Thursday, August 08, 2013

Marriage ~ a series of lessons

 
(our wedding crowns on our wedding day,
picture by our wonderful photographers). 

Two things on marriage
I wanted to focus on today
from what I've learned in the first
almost year of marriage*.

1. No 'green stamping' 

My husband told me of this term.
A quick Google search did not turn up
much to explain it,
so this will have to do:
It is a metaphor for when someone has
had some frustrations or disagreements that
they are not mentioning in a relationship
but they are being imprinted or 'stamped' in
one's emotional cheque-book as it were
and if the green stamps continue to accrue,
eventually the book is full
and the person suddenly explodes,
having had unspoken frustrations building for sometime.

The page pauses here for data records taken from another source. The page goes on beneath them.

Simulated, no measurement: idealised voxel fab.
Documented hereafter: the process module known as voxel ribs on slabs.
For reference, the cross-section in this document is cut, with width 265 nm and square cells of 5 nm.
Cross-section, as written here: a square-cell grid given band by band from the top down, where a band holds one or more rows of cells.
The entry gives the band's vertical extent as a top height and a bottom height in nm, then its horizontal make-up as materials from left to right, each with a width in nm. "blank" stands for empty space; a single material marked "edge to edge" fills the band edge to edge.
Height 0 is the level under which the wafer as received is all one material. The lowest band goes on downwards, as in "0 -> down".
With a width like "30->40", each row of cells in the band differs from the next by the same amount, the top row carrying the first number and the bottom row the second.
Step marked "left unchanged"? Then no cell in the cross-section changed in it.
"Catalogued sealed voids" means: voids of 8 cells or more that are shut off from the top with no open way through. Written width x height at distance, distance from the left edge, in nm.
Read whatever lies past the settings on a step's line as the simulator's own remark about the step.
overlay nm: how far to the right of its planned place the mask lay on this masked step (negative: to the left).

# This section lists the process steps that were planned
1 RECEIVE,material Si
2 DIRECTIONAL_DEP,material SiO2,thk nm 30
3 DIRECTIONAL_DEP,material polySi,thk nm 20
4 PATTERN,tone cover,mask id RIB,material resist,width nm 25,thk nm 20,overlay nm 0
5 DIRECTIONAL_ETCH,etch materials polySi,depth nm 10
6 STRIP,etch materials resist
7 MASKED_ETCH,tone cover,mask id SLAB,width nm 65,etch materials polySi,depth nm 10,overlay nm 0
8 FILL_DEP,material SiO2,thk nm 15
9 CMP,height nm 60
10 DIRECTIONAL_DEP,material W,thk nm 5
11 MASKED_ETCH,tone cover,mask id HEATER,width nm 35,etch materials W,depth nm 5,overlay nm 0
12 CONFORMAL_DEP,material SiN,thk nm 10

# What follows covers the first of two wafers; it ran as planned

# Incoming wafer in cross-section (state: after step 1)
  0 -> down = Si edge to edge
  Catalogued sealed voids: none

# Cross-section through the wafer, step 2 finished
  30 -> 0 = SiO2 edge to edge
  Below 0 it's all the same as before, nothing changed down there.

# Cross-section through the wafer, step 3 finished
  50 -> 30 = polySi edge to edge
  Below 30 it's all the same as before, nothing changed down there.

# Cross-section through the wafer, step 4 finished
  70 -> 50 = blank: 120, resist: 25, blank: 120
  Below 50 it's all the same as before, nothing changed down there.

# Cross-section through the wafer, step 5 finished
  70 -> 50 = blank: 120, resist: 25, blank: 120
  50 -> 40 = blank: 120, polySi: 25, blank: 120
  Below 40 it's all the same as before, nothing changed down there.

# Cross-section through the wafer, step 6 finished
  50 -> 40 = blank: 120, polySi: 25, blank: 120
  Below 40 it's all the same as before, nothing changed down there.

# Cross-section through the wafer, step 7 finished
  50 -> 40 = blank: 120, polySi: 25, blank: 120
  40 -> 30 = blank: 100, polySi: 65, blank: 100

1b. Humility is knowing oneself

The other part I have found of not 'green-stamping' is
the imperative to seek humility.
Humility,
my spiritual father taught me years ago,
is knowing yourself.

Kathleen Norris writes on this in
The Cloister Walk in her essay
"Good Old Sin" in which she says:
the goal of the monks was to know themselves
as they truly were,
warts and all, 
and to be able to call it "good," not in order to 
excuse bad behavior,
but to accept the self without delusions. 
The point was to know the material you are working with,
in order to give a firmer foundation to your hope for change.
~ Kathleen Norris, The Cloister Walk (page 128).

While it is important to not let everything slide
and 'green stamp' like crazy,
so it is important to realize that you too are a sinner.
You too drive the other person crazy sometimes. 

It is also really helpful to do what my husband calls
'sandwiching' which is quite simply
sandwiching your criticism with a nice thing before,
a nice thing after.

Remind yourself and your spouse what
you like about them.
Constructively and with as much kindness as you can
muster,
say what is troubling you.
Say it without attacking the other person.
Say it in love, not anger.

When angry,
give yourself sometime to cool down.
If you failed and burst out angry,
go, cool down and when able, seek forgiveness for the
outburst.

Forgive quickly.
How many times my spiritual father in Ottawa
encouraged us to do this!
How hard it is for us.
How hard it is for me.
*
Let go of the wrong.**
Let it go.
Forget it.

Accept that you all make mistakes...

Seek to figure out how to right the situation ~
this can take time, communication and prayer.

2. The listening exercise.

This one we learned in our marriage counseling conference
we went to before we were married.

It is simple and goes like this:

One person talks for two minutes and the other person listens.
Then the listener tells the other person what they heard
the other say.
Talk about this.

Then the other talks and the other listens for two minutes
the listener then saying to the one who was speaking
what they heard them say.
Talk about this.

*

Pray.
Pray often.
Pray little prayers.
Pray for help when you are having a
conflict.
As the Mother of God for help
and protection.
Do not despair.






*Note: As is obvious as I am married less than one year: My lessons learned on marriage are ongoing and of course are not replacing the many good sources on marital harmony or help. Talking to one's priest, 
to a counselor whose goal is to sustain marriages and many books may be of help.
 A few books I know of on marriage are found here.
** When I am referring to wrongs here I am NOT referring to ANY sort of abuse but
rather interpersonal conflicts that often arise between people. 

3 comments:

Martha said...

I'm reading Molly Sabourin's book, "Close to Home" right now, and one passage that I had to reread was on page 19, that marriage (or love) alone, is not enough, but the sacrament of God is what gives us strength to live in a healthy marriage!

E Helena E said...

Dear Elizabeth, This is brilliant!

Elizabeth @ The Garden Window said...

I'm loving these thoughtful and insightful posts!